The Supreme Court has also considered characteristics such as the defendant's age; physical fatigue; mental deficiency; [and] level of education . . . .

Buenaventura, 660 N.W.2d at 47.

We again look to the totality of circumstances. Underwood was thirty-four at the time of his arrest. The record does not show he had any mental deficiencies. Underwood was not given Miranda warnings but had previous experience with the criminal justice system and was on probation at the time of the interrogation. Although Underwood had been drinking the previous night, officers found him lucid when they woke him up in the afternoon. The officers used no physical restraint and made no promises of leniency or threats toward him.[2] Questioning lasted less than ten minutes. Based on our review of the circumstances of Underwood's questioning and his relevant personal factors, we conclude his statements were made voluntarily, a product of his free will, and unburdened by coercion. Accordingly, counsel had no basis to move to suppress under the Fifth Amendment to the Federal Constitution.
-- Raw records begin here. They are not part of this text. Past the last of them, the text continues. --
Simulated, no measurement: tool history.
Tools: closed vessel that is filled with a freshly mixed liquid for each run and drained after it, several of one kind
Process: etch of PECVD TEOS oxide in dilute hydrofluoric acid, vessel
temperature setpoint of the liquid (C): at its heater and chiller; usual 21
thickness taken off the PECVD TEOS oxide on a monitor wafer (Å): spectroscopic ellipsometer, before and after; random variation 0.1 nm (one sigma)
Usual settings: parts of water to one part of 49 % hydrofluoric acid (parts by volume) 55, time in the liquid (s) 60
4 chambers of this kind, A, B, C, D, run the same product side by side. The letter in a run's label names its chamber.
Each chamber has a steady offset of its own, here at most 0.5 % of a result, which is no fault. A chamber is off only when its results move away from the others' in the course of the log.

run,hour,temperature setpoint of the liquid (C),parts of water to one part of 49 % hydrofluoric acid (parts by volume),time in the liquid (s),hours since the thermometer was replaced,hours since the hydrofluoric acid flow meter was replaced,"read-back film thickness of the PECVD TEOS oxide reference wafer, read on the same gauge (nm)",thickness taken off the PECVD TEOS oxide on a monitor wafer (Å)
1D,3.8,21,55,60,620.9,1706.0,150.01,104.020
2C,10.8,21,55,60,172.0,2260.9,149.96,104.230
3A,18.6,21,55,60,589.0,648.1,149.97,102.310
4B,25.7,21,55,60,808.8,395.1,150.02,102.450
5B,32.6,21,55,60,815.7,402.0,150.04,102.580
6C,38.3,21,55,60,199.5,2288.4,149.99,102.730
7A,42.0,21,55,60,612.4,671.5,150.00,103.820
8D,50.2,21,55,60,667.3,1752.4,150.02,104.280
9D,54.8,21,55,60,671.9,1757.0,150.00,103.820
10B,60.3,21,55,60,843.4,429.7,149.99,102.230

D. Analysis under Iowa Constitution.

We do not have a separate provision in our state constitution that protects an individual against self-incrimination. Instead, Iowa courts have interpreted Article I, Section 9 of the Iowa Constitution as incorporating that right. See State v. Baldon, 829 N.W.2d 785, 811 (Iowa 2013); State v. Height, 117 Iowa 650, 91 N.W. 935, 938 (Iowa 1902). Underwood contends the due process language of the Iowa Constitution[3] protects against involuntary statements to police. He lobbies for an " inform-then-ask" standard, requiring the police to give the person being questioned information so he or she can make " a knowing and meaningful choice in a potentially intimidating and coercive situation." He contends if suspects are not told they are free to leave or terminate questioning in a noncustodial interrogation, admission of their statements violates the state constitution.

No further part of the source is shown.